The Secret Behind Why This Beloved Convenience Chain Sells So Much Coffee? Its Business Model.
Wawa's coffee is good, but it's not the real reason why the beloved convenience chain sells so much coffee. The secret? A great business model.
If you live in the Mid-Atlantic part of the country, or even as far south as Florida, you know and love Wawa. It's way better than 7-Eleven, and definitely better than Sheetz, although there are quite a few people who would debate that last point.
Wawa is a convenience store with over 900 locations across Delaware, Maryland, New Jersey, Pennsylvania, Virginia, Washington, D.C. and Florida. It sells everything from potato chips to bandaids. At Wawa you can get hoagies, paninis and quesadillas. You can buy milk, beer, energy drinks, soups, salads and bowls. You can get fruit salad, ice cream and Tastykake Butterscotch Krimpets and if you don't know what a Butterscotch Krimpet is, then you don't know what you're missing. All of these goodies are sold at Wawa, but really everyone goes to Wawa for the coffee.
If you don't believe me, then just swing by any location between 6 a.m. and 8 a.m., and you'll see what I mean. The place is always bumping. The earlier crowd is mostly contractors and construction workers. As the morning progresses, it's the office workers, school teachers and professional types. So what kind of coffee is their favorite?
Maybe it's the French Vanilla or the Hazelnut. Or perhaps the Peanut Butter Fudge (not kidding), 100% Columbian or plain old Regular. Or Decaf. I'm sure the number crunchers at Wawa know exactly how much is being consumed. But all I know is that the coffee flows out of these self-service urns at a rate few can imagine, with bleary-eyed store employees constantly changing them out for fresh ones.
Some people say they prefer Wawa coffee over Dunkin Donuts or even (gasp!) Starbucks. It's certainly cheaper. But none of this is important. In fact, whether one type of Wawa coffee tastes better than another isn't the point of this essay. Wawa's coffee is good, but that's not the reason why the company sells so much coffee. It sells a lot of coffee because of its business model. And Wawa's business model is built on three key pillars: price, choice and control.

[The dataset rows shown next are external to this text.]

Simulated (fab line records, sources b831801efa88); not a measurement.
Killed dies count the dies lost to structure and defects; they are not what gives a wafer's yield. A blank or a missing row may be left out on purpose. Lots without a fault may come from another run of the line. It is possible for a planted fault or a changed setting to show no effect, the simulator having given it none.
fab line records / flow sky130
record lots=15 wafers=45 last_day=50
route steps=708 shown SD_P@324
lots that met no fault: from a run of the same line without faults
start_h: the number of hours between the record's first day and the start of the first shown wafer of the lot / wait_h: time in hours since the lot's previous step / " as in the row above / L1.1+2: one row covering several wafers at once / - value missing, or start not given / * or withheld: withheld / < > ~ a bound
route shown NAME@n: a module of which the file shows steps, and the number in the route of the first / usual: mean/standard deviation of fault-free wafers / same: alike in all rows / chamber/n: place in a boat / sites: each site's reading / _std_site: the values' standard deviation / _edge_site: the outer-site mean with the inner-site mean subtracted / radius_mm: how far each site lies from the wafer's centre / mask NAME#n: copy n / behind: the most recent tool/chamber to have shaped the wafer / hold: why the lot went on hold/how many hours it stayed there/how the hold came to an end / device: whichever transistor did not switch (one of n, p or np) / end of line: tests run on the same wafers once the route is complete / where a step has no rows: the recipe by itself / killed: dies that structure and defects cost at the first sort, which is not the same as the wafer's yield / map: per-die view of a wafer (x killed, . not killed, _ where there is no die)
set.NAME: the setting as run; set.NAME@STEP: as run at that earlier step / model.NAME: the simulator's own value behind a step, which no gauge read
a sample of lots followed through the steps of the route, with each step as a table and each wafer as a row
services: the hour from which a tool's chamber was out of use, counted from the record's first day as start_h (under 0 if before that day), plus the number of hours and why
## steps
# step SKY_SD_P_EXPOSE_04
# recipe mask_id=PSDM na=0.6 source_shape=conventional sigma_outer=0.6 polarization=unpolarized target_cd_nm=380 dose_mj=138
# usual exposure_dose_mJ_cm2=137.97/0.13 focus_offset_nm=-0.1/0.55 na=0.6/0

I've never heard anyone say that something is "expensive" at Wawa. I've heard plenty of people complain about the price of a Starbucks latte, particularly if you're unlucky enough to buy one in a hotel lobby. Wawa coffee is priced anywhere from $1.29 for the 12 oz to $1.65 for the 24 oz. Even in these inflationary times, all of its food is priced competitively. To succeed in a competitive market like this, you must find ways to keep your prices competitive. That's another topic for another time.
The key to Wawa's coffee success is, however, based on the other two pillars: choice and control. As mentioned above, there are multiple types of coffees to choose from. But it doesn't end there. Once you pour your cup, you can then choose from any number of accompaniments. I counted five types of sweeteners and various milks and creams. There's honey, cinnamon, cocoa and even lemon juice, which I'm hoping is for the tea drinkers. But basically, you can fix your coffee in any way you like.
And the key word in my last sentence is you. This brings me to the pillar of control. At Wawa, the customer is in control. We choose the prepared foods we want to buy. We punch in our orders for our sandwiches, customizing them any way we want. And when it comes to the coffee, we can make our cup exactly how we want it. We can fill it to the brim or halfway. We can add any number of goodies. We can even mix the regular French Vanilla with the Decaf Hazelnut if we so damn, please!
Even though my business is in a completely different industry, I like to use Wawa as my model. My firm doesn't sell coffee. We provide technology and financial services. But, like Wawa, I work hard to keep my rates competitive. I offer the choice of various types of services. I give my clients control over how many hours they want us to spend on projects. Price, choice, control. I realize I'm not selling coffee. But aren't most businesses the same, in the end?
So if you're running a small business or thinking of starting a small business, take my advice: visit a Wawa. Visit a few. They're all the same. Watch how they run. Notice the pricing, the choice and the control they give their customers. Do your best to emulate that. And while you're at it, try a cup of the Hazelnut. That's definitely the best cup. Now you know.